I love stories and recognize their importance. I find solace, comfort and hope in them. I believe that all our stories matter and they are worth sharing. We do ourselves a great injustice when we don’t see the significance of our stories. The failure to see their importance means that they aren’t shared, they aren’t honored, and we compare our stories with those of others. We let another person’s story stifle us from sharing ours because we feel that theirs is more powerful, significant, more important than ours.
Your story matters and their is no competition in our collective stories. My story of abuse and abandonment is no more significant than the story of the woman who struggles with weight issues or that of the woman who secretly cuts herself. Our stories reflect the diversity of our challenges, struggles, conflicts.
Each time I share on the power of story in a workshop or speak on story at an event, I have at least one woman come to me after to say that there is a story in her that bears telling, but she feels that it’s not very profound or will not matter greatly. It could be her struggle with conceiving after ten years of marriage or how she only found self esteem in her fifties. And my reply is always the same – your story matters, if only to you. Don’t underestimate the power of sharing it. It can help you gain perspective or it can empower and encourage another. Don’t hide it. Journal it, share it with others who’ve earned the right to hear it.
I’m a sucker for story and I love how HONY humanizes us and allows us to tell our stories and show that they matter. The response to individuals from around the world sharing something deeply personal, mundane, funny, poignant, has tremendous impact on other readers. Reading someone’s story from Pakistan makes me see that we are all the same and reading the widower share how he misses his late wife and the rituals they shared makes me realize the power of relationships. Their is power in story. And each time I read someone’s story, I feel connected to them, I root for them, I cry, share, laugh and hope for them.

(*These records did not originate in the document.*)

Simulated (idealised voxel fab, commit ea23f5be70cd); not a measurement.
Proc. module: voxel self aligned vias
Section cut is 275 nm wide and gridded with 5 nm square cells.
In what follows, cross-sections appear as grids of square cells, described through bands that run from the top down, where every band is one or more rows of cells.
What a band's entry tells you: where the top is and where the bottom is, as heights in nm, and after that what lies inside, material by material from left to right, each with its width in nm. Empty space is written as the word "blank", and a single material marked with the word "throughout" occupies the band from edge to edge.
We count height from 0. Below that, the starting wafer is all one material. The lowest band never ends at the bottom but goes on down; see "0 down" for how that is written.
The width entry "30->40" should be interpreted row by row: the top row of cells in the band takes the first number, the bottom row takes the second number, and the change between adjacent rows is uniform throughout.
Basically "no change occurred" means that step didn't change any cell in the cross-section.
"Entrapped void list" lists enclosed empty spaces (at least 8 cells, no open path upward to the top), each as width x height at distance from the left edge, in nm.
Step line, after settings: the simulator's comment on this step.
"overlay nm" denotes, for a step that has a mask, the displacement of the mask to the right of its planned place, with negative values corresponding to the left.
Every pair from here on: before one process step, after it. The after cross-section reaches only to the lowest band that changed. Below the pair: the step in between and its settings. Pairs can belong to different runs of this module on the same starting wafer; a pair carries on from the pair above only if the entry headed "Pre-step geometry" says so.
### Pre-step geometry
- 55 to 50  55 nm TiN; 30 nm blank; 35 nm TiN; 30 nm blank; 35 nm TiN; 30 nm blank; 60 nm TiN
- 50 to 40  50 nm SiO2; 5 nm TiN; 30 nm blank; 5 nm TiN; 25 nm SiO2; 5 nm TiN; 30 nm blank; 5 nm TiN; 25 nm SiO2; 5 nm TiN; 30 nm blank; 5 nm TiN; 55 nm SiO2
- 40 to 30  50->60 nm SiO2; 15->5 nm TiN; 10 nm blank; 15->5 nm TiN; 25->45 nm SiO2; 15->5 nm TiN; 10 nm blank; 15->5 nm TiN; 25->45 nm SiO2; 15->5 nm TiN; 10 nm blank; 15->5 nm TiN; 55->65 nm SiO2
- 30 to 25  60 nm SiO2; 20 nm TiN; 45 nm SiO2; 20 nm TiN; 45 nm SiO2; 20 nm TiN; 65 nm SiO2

Because that is what stories do. They stir something in us at an emotional level. They help us connect and understand the experience of ourselves and other others. They humanize us and make us relatable, easier to understand. Stories of how overcoming abuse and abandonment to create a platform to empower other women, stories of a woman overcoming a failed marriage and going on to build a writing empire. We appreciate and identify with these and similar stories.
Each story matters. Don’t be afraid to share yours.